Police - Robinson v Chief Constable of West Yorkshire (Court of Appeal)

  • Legal Development 05 February 2014 05 February 2014

The Court of Appeal found that a victim of crime was not allowed to proceed with her claim in negligence for damages for personal injuries against police officers engaged in the apprehension of an offender. The test in Caparo Industries Plc v Dickman applied and, in the circumstances, the police did not owe her a duty of care.

Police - Robinson v Chief Constable of West Yorkshire (Court of Appeal)

The appellant, whilst walking down a public street, became caught up in the arrest of a drug dealer and was knocked to the ground and injured. Police officers had sought to detain a suspect in the street but the suspect put up such resistance that the group moved up the street and involved the claimant. Robinson brought a claim against the police, arguing that they owed her a duty of care in negligence.

The Court of Appeal dismissed the claimant’s arguments. Hallet LJ clarified that although the test for negligence given in Caparo v Dickman [1990] 2 A.C. 605 applies to all cases, there are cases where it will not be fair, just and reasonable to impose a duty where the interests of the public at large may outweigh the interests of the individual allegedly wronged.

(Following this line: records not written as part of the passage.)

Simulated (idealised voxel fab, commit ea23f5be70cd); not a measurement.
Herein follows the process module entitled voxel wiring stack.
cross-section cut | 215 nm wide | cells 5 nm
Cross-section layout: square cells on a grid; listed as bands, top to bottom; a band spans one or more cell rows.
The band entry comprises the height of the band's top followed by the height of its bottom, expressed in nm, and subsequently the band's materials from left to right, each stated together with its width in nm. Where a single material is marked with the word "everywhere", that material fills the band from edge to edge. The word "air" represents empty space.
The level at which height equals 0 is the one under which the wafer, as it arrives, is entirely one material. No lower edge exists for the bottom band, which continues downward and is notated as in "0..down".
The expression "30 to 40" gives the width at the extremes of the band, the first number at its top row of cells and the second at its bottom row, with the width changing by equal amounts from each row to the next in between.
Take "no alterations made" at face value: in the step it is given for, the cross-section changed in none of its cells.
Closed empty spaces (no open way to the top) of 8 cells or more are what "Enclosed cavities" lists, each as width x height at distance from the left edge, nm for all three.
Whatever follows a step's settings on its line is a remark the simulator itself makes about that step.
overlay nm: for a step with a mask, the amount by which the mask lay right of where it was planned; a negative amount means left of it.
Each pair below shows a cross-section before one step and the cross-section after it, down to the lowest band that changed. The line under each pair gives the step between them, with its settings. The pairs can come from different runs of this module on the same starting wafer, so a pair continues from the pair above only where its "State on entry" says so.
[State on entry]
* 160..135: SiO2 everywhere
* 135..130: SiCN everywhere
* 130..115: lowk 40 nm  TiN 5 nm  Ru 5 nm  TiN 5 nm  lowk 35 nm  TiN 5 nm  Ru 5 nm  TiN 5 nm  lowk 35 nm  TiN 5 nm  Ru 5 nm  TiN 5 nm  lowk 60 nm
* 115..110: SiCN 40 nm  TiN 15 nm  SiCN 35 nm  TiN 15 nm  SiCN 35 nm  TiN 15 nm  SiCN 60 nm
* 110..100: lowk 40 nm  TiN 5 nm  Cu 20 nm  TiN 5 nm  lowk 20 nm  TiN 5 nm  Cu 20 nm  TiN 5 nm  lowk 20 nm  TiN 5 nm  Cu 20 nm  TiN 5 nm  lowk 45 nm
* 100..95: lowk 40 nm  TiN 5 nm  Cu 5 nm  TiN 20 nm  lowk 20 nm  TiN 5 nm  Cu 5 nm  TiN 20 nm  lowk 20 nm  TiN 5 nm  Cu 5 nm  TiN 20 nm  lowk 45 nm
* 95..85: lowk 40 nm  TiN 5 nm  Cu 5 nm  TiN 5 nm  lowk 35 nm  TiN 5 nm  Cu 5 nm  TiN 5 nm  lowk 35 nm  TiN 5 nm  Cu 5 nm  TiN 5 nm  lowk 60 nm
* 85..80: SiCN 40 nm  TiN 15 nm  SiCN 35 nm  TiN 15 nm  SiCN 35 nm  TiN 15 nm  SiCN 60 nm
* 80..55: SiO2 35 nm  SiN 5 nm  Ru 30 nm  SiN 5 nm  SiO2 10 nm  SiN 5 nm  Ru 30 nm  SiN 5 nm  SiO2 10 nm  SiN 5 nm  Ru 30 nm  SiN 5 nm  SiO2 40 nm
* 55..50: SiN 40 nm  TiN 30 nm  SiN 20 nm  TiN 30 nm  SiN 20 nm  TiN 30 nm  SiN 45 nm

It was reiterated, following the case of Hill v Chief Constable of West Yorkshire [1989] A.C. 53 that there was a need to prevent defensive policing and to protect the public. It would fundamentally undermine that objective to hold the police liable for direct but not indirect acts and would encourage the police to avoid positive action for the fear of being sued. The principle did not impose “blanket immunity” but instead allowed for exceptional cases in which the police did owe a duty of care. This principle does not however require a finding of outrageous negligence.

COMMENT: This case further enforced the view that in regards to holding the police liable for harm caused to by-standers, although there is no “blanket immunity” offered to the police, it would not be in the public interest to hold them accountable for direct or indirect harm incurred as a result of them carrying out their duties to protect the public as a whole, unless in exceptional circumstances.